Hydrophobic derivatives of cellulose, like decanoic or palmitic acid esters of cellulose, have been reported to form films with potential to be used as biodegradable coating materials.² To introduce plasticity and water repellency, an obvious approach is to modify cellulose with hydrophobic structures such as fatty acids or alkene ketene dimers (AKD).^5–7 Tall oil fatty acids (TOFA), a side-stream of pulping industry from coniferous trees, are an ecological option to be utilized as hydrophobicity inducing components (Fig. 1a). TOFA originates from distillation of crude tall oil and is a mixture of mostly unsaturated and non-conjugated fatty acids, such as oleic, linoleic and pinolenic acid.^8,9 Like cellulose, TOFA is a low-cost, sustainable, non-edible and renewable starting material that has various applications as surfactants, cleaners and other chemical derivatives, to name a few. However, it should be noted that TOFA is a mixture of several types of fatty acids and in kraft pulping conditions especially trienoic acids, like pinolenic acid, are isomerized resulting in the formation of conjugated structures, which easily undergo Diels–Alder type cyclization reactions. As a result, cyclized by-products (Fig. 1b) may be formed.¹⁰ Conjugated structures may thus cause e.g. cross-linking, resulting in problems with solubility. Unmodified TOFA is also prone to autoxidation causing instability of TOFA-based materials.^11,12 These reactions may also take part in “ageing” of the synthesized products. Luckily, these side reactions may be accounted for by e.g. hydrogenation. This way the unsaturated structures may be reduced into less reactive saturated forms.

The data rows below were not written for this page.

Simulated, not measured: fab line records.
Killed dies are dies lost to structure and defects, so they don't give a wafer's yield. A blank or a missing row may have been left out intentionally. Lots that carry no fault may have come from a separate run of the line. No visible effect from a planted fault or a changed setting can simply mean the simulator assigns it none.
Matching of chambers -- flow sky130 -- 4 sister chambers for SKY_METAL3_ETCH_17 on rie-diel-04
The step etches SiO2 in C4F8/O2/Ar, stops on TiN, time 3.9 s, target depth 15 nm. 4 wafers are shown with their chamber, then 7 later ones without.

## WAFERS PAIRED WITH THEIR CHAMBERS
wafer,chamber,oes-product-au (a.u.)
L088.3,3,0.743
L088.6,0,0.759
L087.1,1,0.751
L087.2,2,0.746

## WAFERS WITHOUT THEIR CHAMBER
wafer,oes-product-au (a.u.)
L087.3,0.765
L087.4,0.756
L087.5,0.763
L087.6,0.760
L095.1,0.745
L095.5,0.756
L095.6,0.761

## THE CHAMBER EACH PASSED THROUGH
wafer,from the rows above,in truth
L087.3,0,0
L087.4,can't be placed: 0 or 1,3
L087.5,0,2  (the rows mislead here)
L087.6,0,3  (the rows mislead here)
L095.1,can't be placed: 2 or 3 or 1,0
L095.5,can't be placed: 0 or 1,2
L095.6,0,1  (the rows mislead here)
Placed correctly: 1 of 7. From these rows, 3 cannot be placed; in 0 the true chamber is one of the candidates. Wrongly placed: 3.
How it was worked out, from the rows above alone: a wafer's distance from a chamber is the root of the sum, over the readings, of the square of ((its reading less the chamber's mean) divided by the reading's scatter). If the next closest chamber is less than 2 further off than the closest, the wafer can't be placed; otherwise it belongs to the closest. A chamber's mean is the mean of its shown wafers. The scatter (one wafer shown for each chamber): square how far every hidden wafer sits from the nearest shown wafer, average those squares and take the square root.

Fig. 1 Examples of components of, (a) tall oil fatty acid, (b) cyclised by-products from TOFA, and (c) isostearic acid.^8,9

In order to synthesize materials applicable as films, high DS is required as intact or low DS fibers decrease the solubility and inhibit plasticity of the cellulosic materials. High DS for cellulose can be achieved with either homogeneous or heterogeneous reactions. Typical solvents for these are e.g. DMA/LiCl or ionic liquids.^5,13–17 High DS derivatives can also be obtained with “reactive dissolution”-types of reactions.¹⁸ In these, the reaction starts heterogeneously, but as the reaction proceeds the product dissolves into the reaction media, eventually forming a homogeneous solution of the dissolved high DS product.

In this work a mixture of toluene and pyridine was used as the reaction media. This offered an efficient media to carry out the acylating reactions. TOFA, modified TOFA and its components (Fig. 1a and c) were used to acylate dissolving pulp. All of the acylating reagents had 18 carbon atoms, but differed in the degree of saturation (stearic- and oleic acid, hydrogenated TOFA) and chain branching (isostearic acid). The acylating reagents were chosen so that the effect of the degree of saturation and branching on the film properties could be compared. In order to study the differences arising due to the modification the products were dissolved in chloroform and casted as films. The obtained films were characterized for their oxygen- and water vapour permeabilities, as well as their thermal and mechanical properties.

Experimental

Materials

Dissolving pulp was obtained from Domsjö Mill (Sweden). Oleoyl chloride (85%), oxalyl chloride (98%) and the hydrogenation catalyst 10% Pd/C were purchased from Sigma-Aldrich. Isostearic acid (Prisorine 3501) was obtained from, Uniqema and TOFA (Sylfat 2LT) from Arizona Chemicals. Toluene was purchased from VWR Chemicals and was dried by azeotropic distillation. Pyridine was purchased from Fisher Chemicals and dimethylformamide from VWR Chemicals.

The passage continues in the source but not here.